Congress party leaders Rahul Gandhi, Sonia Gandhi, A.K. Antony and others protest on July 11, accusing the ruling Bharatiya Janata Party of engineering defections of their party members in the states of Goa and Karnataka. (IANS photo)
Eight Catholic politicians were among 10 legislators in India's Goa state
who deserted the opposition Congress party to join the ruling Bharatiya Janata Party (BJP). The July 10 defections boosted the pro-Hindu party's hold on power in the 40-seat state legislature by giving it 27 seats in all. The opposition Congress, which won 17 seats in 2017 elections, was thereby reduced to five seats. Two of them had earlier also joined the BJP. "This is a crisis not for Congress but for Goa as the Congress legislators have broken the trust that the voters reposed in them and joined the BJP," said Father Victor Ferrao
, a seminary teacher. "Sometimes principles are dumped for pragmatism. Today politics kills democracy in the very name of democracy." Catholics play a crucial political role in the state, a former Portuguese colony on India's west coast. Some 25 percent of its 1.4 million people are Christians, almost all of them Catholics.

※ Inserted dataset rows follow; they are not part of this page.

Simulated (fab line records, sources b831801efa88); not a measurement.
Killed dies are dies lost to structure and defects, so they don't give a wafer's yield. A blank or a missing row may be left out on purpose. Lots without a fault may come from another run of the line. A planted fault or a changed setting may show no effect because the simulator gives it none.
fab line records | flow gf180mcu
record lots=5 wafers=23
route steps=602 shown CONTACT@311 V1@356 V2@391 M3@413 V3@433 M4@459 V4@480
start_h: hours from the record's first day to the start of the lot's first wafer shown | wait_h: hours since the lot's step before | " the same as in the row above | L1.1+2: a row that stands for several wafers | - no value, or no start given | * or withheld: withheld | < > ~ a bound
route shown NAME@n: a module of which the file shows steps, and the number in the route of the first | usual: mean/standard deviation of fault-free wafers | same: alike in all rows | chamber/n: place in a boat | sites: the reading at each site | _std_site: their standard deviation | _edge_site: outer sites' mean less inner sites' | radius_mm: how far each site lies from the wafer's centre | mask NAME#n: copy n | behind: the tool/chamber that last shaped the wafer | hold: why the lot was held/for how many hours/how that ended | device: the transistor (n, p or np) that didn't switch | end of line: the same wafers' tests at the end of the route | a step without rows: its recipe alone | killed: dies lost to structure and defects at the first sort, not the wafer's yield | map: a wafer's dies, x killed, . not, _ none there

The defecting legislators told media that the switch was to ensure there are development projects for their local areas such as improved roads and water supplies. Father Eremito Rebelo
, a social activist, admitted that jobs and welfare programs were being "dished out" predominantly to constituents from the ruling party. The constituencies of Congress legislators were being ignored, he complained. However, he questioned the logic of changing their party allegiance for this reason alone. The former Congress members should have instead fought against "political favoritism" as opposition members of Goa's legislature. After all, tax was collected from everyone, irrespective of their party loyalties, Father Rebelo said. "If they were Christians by faith, they would not have done this," the priest added. "It shows the shallowness of the Christian values within them." The BJP won only 15 seats in the house against 17 for Congress. Yet the BJP in a post-poll alliance joined with a local party with three seats as well as with three independent candidates to form government with a 21-seat simple majority. "We need another political system," said parishioner Shirley Peres. "Now, even if you elect a non-BJP member, the BJP makes him their own." However, political observers say the move will not augur well for the BJP because it has upset original BJP legislative members aspiring to rise through the ranks to obtain ministerial positions. BJP leaders indicated there will be a reshuffle in the state cabinet to offer ministerial roles to some of the newcomers, something that could anger sitting ministers who consequently lose their jobs. An anti-defection law allows for mergers if two-thirds of the elected members of a party join with another party.